Anyhow, there is no law that requires chocolate to be eaten in egg form so perhaps you would like to consider a cake. After becoming overwhelmed by literally one request and as a service to all mankind, I pull back the curtains on the recipe for…THE UNIVERSAL CAKE THAT EVEN A FIVE YEAR OLD COULD MAKE.
I know this is a fact because I made it at that age according to the original blueprint to the right. I make no apologies for the appalling organisation of this document, I was little.
Right, let us get cracking. I will assume that you have a kitchen with an oven in it and some basic utensils and tools such as a mixing bowl, wooden spoon and a set of scales. If you don’t then shame on you. Go out and buy them. I would show you a picture of what a Pyrex mixing bowl, some scales and a wooden spoon looks like but frankly… call your mother if you need help. It’s probably about time you did anyway.
Now for some ingredients. Let’s first get a sense of scale. Here is a fucking delicious chocolate cake I made a couple of weeks ago.
This cake is huge. It weighs the same as a MacBook Pro. The ingredients listed here will make this cake with various leftovers. Honestly, if you can’t make a delicious cake from this mix, you suck.
Method
- A kilogram of self-raising flour1
- A kilogram of caster sugar (but ordinary granulated is fine)
- Half a kilo of Clover (or butter, but clover is – wait for it – half the saturated fat! Yey! Health cake!)
- Half a dozen or so medium or large free-range eggs
- Some vanilla sugar or vanilla essence
If you want to “chocolate it up”, which of course you will, then get some cocoa powder. You can also add coconut, ground almonds, dried fruit, food colouring or even bees if you wish.
1 Two things: 1) yes, it’s all metric. Like it or lump it, we’re in the 21st century now, folks and 2) get “no-need-to-sift” flour and save yourself a lot of hassle.
How accurate do I need to be?
When I say 200 grams, do I mean it? Well, to within 10 to 15% or so, yes. So don’t worry yourself about a few grams here or a few grams there. Life is too short. Worry instead about how much fruit you’re going to have to eat and how much exercise you’ll need to do to repair the damage your cake is going to do to your organs.

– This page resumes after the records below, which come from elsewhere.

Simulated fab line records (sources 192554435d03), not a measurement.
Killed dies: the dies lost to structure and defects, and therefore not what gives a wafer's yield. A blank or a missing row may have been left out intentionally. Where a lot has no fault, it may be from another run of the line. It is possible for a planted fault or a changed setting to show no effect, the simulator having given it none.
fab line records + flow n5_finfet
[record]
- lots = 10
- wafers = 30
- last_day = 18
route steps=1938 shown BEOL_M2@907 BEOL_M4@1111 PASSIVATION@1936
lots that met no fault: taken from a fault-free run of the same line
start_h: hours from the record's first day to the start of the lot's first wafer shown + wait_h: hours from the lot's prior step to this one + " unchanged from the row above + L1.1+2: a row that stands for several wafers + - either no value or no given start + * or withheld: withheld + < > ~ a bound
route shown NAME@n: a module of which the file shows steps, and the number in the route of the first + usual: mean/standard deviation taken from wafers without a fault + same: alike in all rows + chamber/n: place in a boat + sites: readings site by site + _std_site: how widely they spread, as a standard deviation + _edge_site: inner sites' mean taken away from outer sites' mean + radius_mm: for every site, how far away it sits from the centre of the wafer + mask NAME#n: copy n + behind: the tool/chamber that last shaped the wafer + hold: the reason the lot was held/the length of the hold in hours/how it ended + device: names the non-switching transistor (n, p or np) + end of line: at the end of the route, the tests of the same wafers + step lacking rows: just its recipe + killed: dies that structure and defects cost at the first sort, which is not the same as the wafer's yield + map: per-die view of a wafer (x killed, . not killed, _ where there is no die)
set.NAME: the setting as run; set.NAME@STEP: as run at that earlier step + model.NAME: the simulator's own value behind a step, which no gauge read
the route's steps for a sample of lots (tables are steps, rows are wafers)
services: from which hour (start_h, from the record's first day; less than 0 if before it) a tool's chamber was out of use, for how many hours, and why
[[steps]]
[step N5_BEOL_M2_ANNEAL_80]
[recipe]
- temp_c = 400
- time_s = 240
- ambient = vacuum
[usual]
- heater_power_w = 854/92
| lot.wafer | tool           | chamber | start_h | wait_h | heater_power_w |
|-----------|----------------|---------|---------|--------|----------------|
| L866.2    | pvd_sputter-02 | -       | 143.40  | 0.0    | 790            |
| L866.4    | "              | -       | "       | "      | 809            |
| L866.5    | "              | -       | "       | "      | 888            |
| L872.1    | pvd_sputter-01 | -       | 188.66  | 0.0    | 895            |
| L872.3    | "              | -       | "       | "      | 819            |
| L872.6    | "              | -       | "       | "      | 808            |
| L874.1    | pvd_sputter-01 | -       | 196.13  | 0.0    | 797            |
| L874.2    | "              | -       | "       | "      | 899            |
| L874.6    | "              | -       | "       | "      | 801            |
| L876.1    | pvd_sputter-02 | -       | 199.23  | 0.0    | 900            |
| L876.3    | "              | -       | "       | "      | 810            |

Here is how this recipe works in summary: it’s the egg’s weight in flour, sugar and some buttery stuff all mixed together and cooked at 200 degrees for a “while”. It’ll take you 10-15 minutes to make the cake mix and 22 minutes (for mini-fairy cakes) to around 40 minutes (for a whopping über-cake) to bake and 10 minutes to cool enough to eat immediately. More if you’re icing it.
Now in more detail: Weigh some eggs. Let’s weigh three eggs as that makes about 20 or so fairy cakes or the chocolate layer of the above über-cake. Say that the weight was 200 grams. Now add 200 grams of sugar and clover to the mixing bowl. Beat (that is “stir hard and fast” like you want to give it babies) until these two ingredients are thoroughly mixed. Now prepare 200 grams of the self-raising flour in a separate bowl. Add one of your eggs and about a third of the flour to the existing mix and beat. Repeat until you are out of eggs and flour. If you were making a bigger cake, say a 4 egg cake, the you would add each egg with a quarter of the flour. See? Easy!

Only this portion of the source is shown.